From ca77e0e372bc22f502c306b1ef405d0cdcca324c Mon Sep 17 00:00:00 2001
From: Kevin Wu <kevin@chaidiscovery.com>
Date: Mon, 17 Feb 2025 23:53:54 +0000
Subject: [PATCH] Staging script

---
 chai_lab/data/parsing/fasta.py    |   7 +-
 chai_lab/data/parsing/msas/a3m.py |   9 +-
 chai_lab/model/utils.py           |   2 +-
 scripts/stage_for_chai.py         | 162 ++++++++++++++++++++++++++++++
 4 files changed, 173 insertions(+), 7 deletions(-)

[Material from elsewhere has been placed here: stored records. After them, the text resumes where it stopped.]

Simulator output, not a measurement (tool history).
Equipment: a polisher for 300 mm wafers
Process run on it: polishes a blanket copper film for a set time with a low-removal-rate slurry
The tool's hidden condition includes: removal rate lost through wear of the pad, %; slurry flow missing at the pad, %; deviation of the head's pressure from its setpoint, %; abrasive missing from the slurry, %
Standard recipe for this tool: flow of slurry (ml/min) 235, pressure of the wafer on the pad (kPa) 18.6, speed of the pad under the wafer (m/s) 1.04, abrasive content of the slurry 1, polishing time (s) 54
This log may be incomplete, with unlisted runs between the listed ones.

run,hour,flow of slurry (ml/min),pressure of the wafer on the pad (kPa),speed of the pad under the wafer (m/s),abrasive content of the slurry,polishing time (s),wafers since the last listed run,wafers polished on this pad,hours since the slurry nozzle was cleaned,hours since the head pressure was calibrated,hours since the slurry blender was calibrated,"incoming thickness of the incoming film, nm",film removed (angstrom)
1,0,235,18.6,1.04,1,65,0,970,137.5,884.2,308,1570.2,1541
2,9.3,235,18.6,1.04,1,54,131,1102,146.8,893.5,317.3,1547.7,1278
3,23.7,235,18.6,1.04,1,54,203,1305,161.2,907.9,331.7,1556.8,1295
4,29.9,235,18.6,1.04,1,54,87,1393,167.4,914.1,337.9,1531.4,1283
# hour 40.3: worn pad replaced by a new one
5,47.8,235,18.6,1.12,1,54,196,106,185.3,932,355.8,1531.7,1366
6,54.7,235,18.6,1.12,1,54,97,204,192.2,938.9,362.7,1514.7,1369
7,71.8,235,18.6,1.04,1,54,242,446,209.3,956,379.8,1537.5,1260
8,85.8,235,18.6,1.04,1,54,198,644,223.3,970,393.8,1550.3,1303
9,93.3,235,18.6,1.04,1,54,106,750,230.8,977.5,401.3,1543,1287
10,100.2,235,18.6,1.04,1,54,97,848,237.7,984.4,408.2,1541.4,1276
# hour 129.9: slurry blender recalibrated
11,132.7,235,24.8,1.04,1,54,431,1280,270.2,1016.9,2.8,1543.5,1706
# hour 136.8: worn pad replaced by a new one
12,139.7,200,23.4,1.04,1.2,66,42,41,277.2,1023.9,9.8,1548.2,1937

 create mode 100644 scripts/stage_for_chai.py

diff --git a/chai_lab/data/parsing/fasta.py b/chai_lab/data/parsing/fasta.py
index 27d9d18..8a26939 100644
--- a/chai_lab/data/parsing/fasta.py
+++ b/chai_lab/data/parsing/fasta.py
@@ -3,6 +3,7 @@
 # See the LICENSE file for details.
 
 import logging
+from io import StringIO
 from pathlib import Path
 from typing import NamedTuple, Sequence
 
@@ -30,10 +31,12 @@ def fastas_to_str(fastas: Sequence[Fasta]) -> str:
     return "".join(f">{fasta.header}\n{fasta.sequence}\n" for fasta in fastas)
 
 
-def read_fasta(file_path: str | Path) -> list[Fasta]:
+def read_fasta(file_path: str | Path | StringIO) -> list[Fasta]:
     from Bio import SeqIO
 
-    fasta_sequences = SeqIO.parse(open(file_path), "fasta")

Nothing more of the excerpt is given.